The International Criminal Court (ICC) has issued an arrest warrant for Russian President Vladimir Putin.
Putin is wanted in connection with alleged war crimes committed in Ukraine.
He has not formally been charged and his arrest is unlikely, but the decision has been welcomed by human rights organisations as sending a “clear message”.
The International Criminal Court (ICC) can investigate, prosecute and convict people accused of breaking international laws. This includes ‘war crimes’ – conduct in a war that violates international conventions, for example killing or mistreating civilians.
The ICC has made successful convictions before, but it does not have its own police force, so it relies on the co-operation of countries that recognise its authority. There are 123 countries who do so, including Australia, but not including Russia, the U.S., or China.
The war in Ukraine
Russian officials and soldiers have faced many accusations of war crimes since Russia invaded Ukraine.
A recent report by the UN Human Rights Council found Russia had committed “a wide range” of war crimes including killings, unlawful arrest, torture, rape, and the forced deportation of children.
It also found “a small number” of violations by Ukrainian forces including two war crimes.
The ICC’s arrest warrant for Putin relates to the alleged deportation of children from occupied areas of Ukraine into Russia.
The ICC says there are “reasonable grounds to believe” Putin could be held responsible either for directly ordering the deportations or for failing to exercise control over those who carried them out.
Russia’s Commissioner for Children’s Rights, Maria Lvova-Belova, has also been issued with a warrant.
The Russian Government has dismissed the arrest warrants as “outrageous”.
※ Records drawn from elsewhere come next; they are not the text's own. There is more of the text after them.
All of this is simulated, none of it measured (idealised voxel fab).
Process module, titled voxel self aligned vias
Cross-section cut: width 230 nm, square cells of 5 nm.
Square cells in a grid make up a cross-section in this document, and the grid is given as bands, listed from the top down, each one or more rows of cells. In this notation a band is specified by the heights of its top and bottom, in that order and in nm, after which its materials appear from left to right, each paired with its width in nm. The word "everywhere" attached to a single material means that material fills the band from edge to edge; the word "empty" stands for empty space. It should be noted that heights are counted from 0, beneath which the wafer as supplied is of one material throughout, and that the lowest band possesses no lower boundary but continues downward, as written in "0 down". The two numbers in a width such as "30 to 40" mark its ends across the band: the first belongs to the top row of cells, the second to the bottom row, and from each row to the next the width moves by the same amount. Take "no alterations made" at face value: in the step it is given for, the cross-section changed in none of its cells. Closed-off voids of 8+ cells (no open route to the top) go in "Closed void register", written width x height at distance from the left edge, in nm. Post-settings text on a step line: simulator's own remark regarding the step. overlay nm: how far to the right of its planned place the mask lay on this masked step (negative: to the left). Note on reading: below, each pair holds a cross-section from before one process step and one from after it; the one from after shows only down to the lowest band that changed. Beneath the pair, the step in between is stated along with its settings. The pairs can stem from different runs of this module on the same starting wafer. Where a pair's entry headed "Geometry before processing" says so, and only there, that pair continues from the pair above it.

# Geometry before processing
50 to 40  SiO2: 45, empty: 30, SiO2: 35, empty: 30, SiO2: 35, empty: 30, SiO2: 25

Several world leaders have previously stated they believe Russia has committed war crimes, including Australian Prime Minister Anthony Albanese and U.S. President Joe Biden, who repeated this view in response to the arrest warrant.
International human rights organisation Human Rights Watch said the warrants sent “a clear message [that] serious crimes against civilians may lead to a prison cell”.
What it means
Putin will almost certainly not be arrested while he remains in Russia.
However, the warrant effectively prevents him from visiting any of the 123 countries who recognise the ICC’s authority, as these countries would be obliged to arrest him if he did visit.
Where is Putin now?
Putin has left Russia only a handful of times since the invasion of Ukraine began.
He recently visited the Ukrainian city of Mariupol, which was captured by Russian forces.
Putin is expected to host Chinese President Xi Jinping in Russia this week, Xi’s first visit since the invasion.